I write this on the birthday of our firstborn, Justin. I sound like a parent when I say that I can't believe he is already eleven. As you can see from the pictures, his birthday cakes have evolved a bit since birthday number one. He has graduated from Big Bird on his first birthday to Indiana Jones in the present.
Our kids' birthdays always bring back memories of the days they were born. After Justin had been born at 5:30 in the morning, I did what I always do when a major life transition occurs. I went for a walk in the woods. I drove to a forest preserve in the outskirts of the city and walked as I thanked God for this child. I thought about the compliment the Lord had paid me, to entrust me with the raising of a boy. God entrusted me with the responsibility of teaching---showing---a boy how to become a man. Was I up to the task?

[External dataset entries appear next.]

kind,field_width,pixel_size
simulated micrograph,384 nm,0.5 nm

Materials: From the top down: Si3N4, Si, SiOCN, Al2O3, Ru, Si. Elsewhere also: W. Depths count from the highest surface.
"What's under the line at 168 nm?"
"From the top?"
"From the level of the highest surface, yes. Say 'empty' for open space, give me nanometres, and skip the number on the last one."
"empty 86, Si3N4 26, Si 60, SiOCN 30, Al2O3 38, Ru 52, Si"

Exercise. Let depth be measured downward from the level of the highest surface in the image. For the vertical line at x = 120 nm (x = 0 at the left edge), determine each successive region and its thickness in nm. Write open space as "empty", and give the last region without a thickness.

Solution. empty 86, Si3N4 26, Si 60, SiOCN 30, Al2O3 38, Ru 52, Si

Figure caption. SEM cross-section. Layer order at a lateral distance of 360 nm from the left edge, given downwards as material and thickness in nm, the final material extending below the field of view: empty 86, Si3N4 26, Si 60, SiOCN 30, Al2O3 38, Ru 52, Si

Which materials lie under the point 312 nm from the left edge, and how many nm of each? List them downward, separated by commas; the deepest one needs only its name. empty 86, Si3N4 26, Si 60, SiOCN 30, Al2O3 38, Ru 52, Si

I'm currently reading John Eldredge's book The Way of the Wild Heart. The book is full of perspective on raising boys to become men. Eldredge describes the phases of a male's life in terms of boyhood, cowboy, warrior, lover, king, and sage. I pray I can adequately see Justin through each of the first five phases. Anyway, the book is excellent if you've been a boy or if you're raising boys.
I am so thankful to have my boy (and my girl). When Justin was about two I was putting him to bed one night when I said, "I love my boy." He threw his arms around my neck and replied, "I love my boy too!" We have repeated this bedtime ritual often through the years. It has always been spontaneous and unprompted.
I love having my girl who adores her daddy (and whom I adore). And I love having my boy to do the "guy stuff" with. I got him the Transformers movie for his birthday--machines, robots, vehicles, explosions. Sounds great! My wife Gretchen has informed us that we can watch it without her. Right now we're working on her to let me take Justin to see Ironman. Maybe not the best parental decision on my part, but we guys love that stuff! It's got to beat What Women Want or How to Lose a Guy in Ten Days.
Justin has always had a heart for the underdog, the minority, the new kid at school, younger kids, and the "special" child (sounds a bit Christ-like to me). Justin is very talented with "hands-on" stuff (unlike his dad). He loves basketball and is a good sport win or lose (although he did make the winning shot the last game of the season). He is a Boy Scout, a first year trumpet player, and my hiking buddy. And we both share a love for Batman. I love my boy.